Forgotten Sword and Sorcery authors.

Why is this something the big paperback publishing firms have never touched? Some kind of tacit stipulation against this ever being published other than as an out of reach specialty press item? Is it really that good that only the rich can afford to read it?:mad:
 
I don't know and maybe so. Actually, it just occurs to me that there may be some kind of legal problem where it can't be reprinted - though what sort of legal problem I can't really imagine. But otherwise, yeah, I have no idea. If there's no good reason, maybe we should all email Planet Stories (the book publishers) or Wildside or whoever and maybe talk them into reprinting it. :)

I mean, granted, a big paperback firm would be better but they probably wouldn't touch it these days.
 
Slightly off-topic (though not all that much, given the swashbuckling nature of much of the book) but something similar has happened with E. H. Visiak's Medusa. It did have a mass-market pb edition at one time, but even that thing goes for astronomical prices nowadays... and all others are simply out of sight... enough so to make the Centipede Press edition look quite economically frugal in comparison....
 
"Offending"?

You felt offended by this person's comment?

No i meant its offending to Henry Kuttner that he is called a forgotten author of Sword and Sorcery when he is still remembered and is seen as Science fiction legend.

Sword and Sorcery was never his sub-genre, he wrote Elak because pulp publishers wanted any Conan copy they could get.

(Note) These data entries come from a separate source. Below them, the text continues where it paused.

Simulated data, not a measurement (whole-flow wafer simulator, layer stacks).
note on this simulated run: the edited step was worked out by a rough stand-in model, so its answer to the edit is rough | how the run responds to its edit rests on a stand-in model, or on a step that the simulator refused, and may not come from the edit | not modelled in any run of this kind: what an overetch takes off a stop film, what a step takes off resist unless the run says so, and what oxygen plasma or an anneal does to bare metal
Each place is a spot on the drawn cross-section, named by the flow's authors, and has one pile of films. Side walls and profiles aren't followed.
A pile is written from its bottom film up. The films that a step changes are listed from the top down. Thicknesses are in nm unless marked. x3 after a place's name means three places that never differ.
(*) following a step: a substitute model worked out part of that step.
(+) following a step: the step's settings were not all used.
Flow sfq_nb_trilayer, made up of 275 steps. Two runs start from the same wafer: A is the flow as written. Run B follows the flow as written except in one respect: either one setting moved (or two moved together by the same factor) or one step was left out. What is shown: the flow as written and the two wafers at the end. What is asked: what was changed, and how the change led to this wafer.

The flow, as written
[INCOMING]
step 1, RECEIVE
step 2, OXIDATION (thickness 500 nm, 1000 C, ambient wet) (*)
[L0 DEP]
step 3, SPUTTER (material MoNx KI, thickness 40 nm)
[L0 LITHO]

Just nitpick of mine because the thread name make it sound like he only wrote S&S and no one remembers his name today. When he has fans like us and many of his pulp era books in print.
 
Maybe it's fair to say that Kuttner contribution to "Sword and Sorcery" has been forgotten?

Someone a lot more recent but who is close to becoming unfairly forgotten is Lawrence Watt Evans who wrote the excellent "Misenchanted Sword" and the "Lords of Dus" Tetralogy.
 
Its mildly offending that you call Henry Kuttner a forgotten author. SFF classic author whose stories with CL Moore is pretty legendary, his comic detective stories, his Science Fantasy etc You know his S&S stories because of his name is respected.

His S&S stories i bought long ago thanks to Planet Stories.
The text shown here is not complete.